Women have been contributing to the peace movement by looking at the world from a 'different' angle. Feminism brings a fresh wind to the peace movement by providing new forms of awareness, which are necessary in order to critically reorganize the existing concepts of peace and security.
A belief that 'power is a prerequisite for peace' has traditionally been at the very center of the discourse on peace. For this reason, we were not very surprised by the irony behind the government's recent announcement that it would build a U.S. naval base in the island of Jeju, which had long been designated 'An Island of Peace'.
Many women, however, advocate that peace is not 'maintained' by power, military capability and masculinity, but made within the confines of 'relationships.' Feminist peace politics begins with thinking that we are able to learn the significance of being not by conquering and discriminating others, but by depending on each other in mutual relationships. The perception of interdependence overwhelms any type of unilateralism, antagonism, isolated arrogance and violence.

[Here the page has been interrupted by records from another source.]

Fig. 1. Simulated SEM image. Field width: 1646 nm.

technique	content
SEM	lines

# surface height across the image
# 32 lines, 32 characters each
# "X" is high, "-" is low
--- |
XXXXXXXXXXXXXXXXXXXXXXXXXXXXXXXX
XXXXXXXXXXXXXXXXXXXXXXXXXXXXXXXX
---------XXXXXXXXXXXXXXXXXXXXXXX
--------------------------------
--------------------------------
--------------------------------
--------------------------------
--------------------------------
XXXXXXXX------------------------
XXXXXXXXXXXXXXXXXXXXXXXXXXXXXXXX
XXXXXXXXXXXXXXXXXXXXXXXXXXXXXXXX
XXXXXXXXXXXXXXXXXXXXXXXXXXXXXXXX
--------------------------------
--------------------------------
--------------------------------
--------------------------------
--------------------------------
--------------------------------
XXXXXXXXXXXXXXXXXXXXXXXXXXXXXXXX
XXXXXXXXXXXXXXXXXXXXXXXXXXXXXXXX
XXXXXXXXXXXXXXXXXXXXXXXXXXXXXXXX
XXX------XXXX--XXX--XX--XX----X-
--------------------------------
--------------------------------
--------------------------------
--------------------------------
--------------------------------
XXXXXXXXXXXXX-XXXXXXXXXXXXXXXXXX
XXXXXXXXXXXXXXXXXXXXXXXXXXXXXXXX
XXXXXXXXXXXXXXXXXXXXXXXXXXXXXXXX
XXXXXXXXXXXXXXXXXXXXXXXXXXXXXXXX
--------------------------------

Peace-making by women does not imply state-oriented security or top-down peace, but a bottom-up peace process that originates from the life of ordinary citizens, among others. Daily peace means to establish a relationship in which people happily understand each other. An attempt to change any relationship of power -a relationship between a man and a woman, between men or between women, etc.- that hinders people from 'understanding' one another is construed as a peace movement. In feminist peace politics, therefore, life itself is a route and a movement for peacemaking.
Such an activity for peace by women has been more visible since the September 11 terrorist attacks on the U.S. Furthermore, a women’s peace movement does not imply the extension of traditional maternity, and is not based on humanitarianism, but brings us a new wind of peace on which women can freely cross various borders.